The two interesting Lee Johnson answers that summed up Aiden McGeady's Sunderland revival and importance
It was one of the first calls Lee Johnson made after it became clear that he would be the new Head Coach of Sunderland and given what has happened since, it could prove to be one of his most important.
The first Sunderland player Johnson spoke to was Aiden McGeady
Johnson wanted to make clear not just that his exile from the senior group was over, but that he would be a central part of his plans moving forward.
McGeady was set to be on the bench against Wigan Athletic the following day but was swiftly bumped up into the starting XI.
Though the winger understandably needed time to get up to full speed, Johnson without fail kept him in the side (in the league at least) to ensure he could find a rhythm after so long on the sidelines.
The medium-term results have been spectacular.
McGeady has four goals in all competitions and most importantly, 12 assists in the league.
No one has produced more, a quite remarkable record when you consider that first appearance came on December 5th.
Speculation raged during McGeady's long absence from the side under Phil Parkinson and the unfounded rumours were clearly as much a source for angst to the winger as the exile itself.
"After the year I've had, it's been difficult," he recently said.

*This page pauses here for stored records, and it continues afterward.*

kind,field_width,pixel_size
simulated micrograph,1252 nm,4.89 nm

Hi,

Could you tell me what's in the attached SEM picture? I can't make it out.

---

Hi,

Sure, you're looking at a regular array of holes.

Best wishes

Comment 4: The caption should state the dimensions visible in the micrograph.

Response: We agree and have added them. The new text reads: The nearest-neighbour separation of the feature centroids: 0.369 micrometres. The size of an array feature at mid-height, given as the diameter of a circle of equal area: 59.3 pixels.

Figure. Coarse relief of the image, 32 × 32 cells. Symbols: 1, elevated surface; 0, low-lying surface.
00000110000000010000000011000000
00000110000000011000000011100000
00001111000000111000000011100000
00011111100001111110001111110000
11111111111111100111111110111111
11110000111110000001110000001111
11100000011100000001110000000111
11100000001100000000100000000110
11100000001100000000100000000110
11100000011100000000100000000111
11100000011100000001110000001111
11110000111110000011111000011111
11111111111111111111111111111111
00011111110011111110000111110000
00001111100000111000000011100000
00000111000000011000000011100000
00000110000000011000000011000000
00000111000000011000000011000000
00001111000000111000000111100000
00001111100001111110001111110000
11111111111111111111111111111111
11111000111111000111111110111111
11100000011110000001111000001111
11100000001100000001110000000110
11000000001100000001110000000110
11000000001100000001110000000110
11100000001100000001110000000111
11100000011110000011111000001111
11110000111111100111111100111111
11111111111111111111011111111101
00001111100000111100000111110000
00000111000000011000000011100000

"I've had all sorts of things said about me and labelled against me, and I think the proof is in the pudding. I'm glad to be back playing and I think the players are happy to have me back.
"I've got to give the manager a lot of credit as well because straight away he's come in and said 'you're going to be a big player for me.' He's said that from day one and I have to give him a lot of thanks as well. Ultimately it's not about me, the end goal is about the team getting up. It's as simple as that.”
The truth of both his exile and his return is more straightforward than many imagined at the time and there was an interesting tale from Lee Johnson's pre-match press conference last week that underlined it.
McGeady would of course go on to be a key architect in the vital 1-0 win over Bristol Rovers, and beforehand Johnson had been asked about the month ahead and just how important it would be to the club.
"It's a big month, we know that," he said.
"There's a lot of opportunity in that month and we've got a lot of potential. Potential doesn't get you over the line and it's like I said ahead of the final, you've got to bring out your best when it matters most.
"The boys have got a winning mentality and I can feel that at the moment.
"Even today, Geads is kicking off because he's lost a five-a-side game, and I like that. It's just the natural born winner in him.
"I think he had to take a five-minute cooler because he was so frustrated with his team.
"That's good, because it was seniors versus the young lads and the young lads beat them! I like that because they've shown the senior boys that they're up for it.
"We want a strong competitive edge because in the end, everyone respects their team-mates because they're fighting hard to win, whether it's just a small-sided game or 11-v-11.
"We've got to continue that and make no apology for having those standards."
There, in many ways, you have it.
What Parkinson deemed an issue (the former manager always said it was never about a specific incident or issue, but general 'culture'), Johnson sees a major asset.
In that regard, Johnson is aligned with Jack Ross.
Ross welcomed the challenge of managing a player willing to ask questions, raise concerns and challenge, and was always quick to point out that the winger had twice shown superb application to rapidly come back into the fold when unable to take part in pre-season due to injury.
Clearly, in terms of footballing philosophy there is also a neater fit between McGeady and Johnson than there was with the new Head Coach's predeccesor and that has without a doubt helped smooth his reintegration.
McGeady has bought into the demands Johnson places on his forward players to press and drop into shape out of possession, recognising the increased opportunity he is getting to affect the game in the final third.
In Friday's press conference there was another sign of the impact McGeady has in recent weeks.
The day before Stephen Kenny's Republic of Ireland fell to defeat against Luxembourg, Johnson was asked by an Irish journalist whether the winger had been disappointed not to be recalled.
"First and foremost, he's been absolutely fantastic since he came back," Johnson responded.
"I really like him, I understand him which I think is important.
"He is challenging because he's a winner, simple as that. He's had a top career, won trophies, 90-odd caps and had big moves.
"He's playing at a level really that if he was 27,28, he wouldn't be in this division.
"When it comes to Ireland, I was a bit worried about it I'm honest!
"I don't think he was, I just think he's focused on the job at hand. He's loved his time as an Ireland player but at the moment the focus is on Sunderland.
"I don't think he's thought too much about it, but we have talked about it just because of my fear of losing him."
Jack Ross noted when he arrived that McGeady had been clear in his desire to help put Sunderland back where it belonged after relegation from the Championship.
It has been a long and winding road from there but with ten games to go, McGeady now has every chance to be a key figure in doing exactly that.
It is one of Johnson's most significant feats thus far.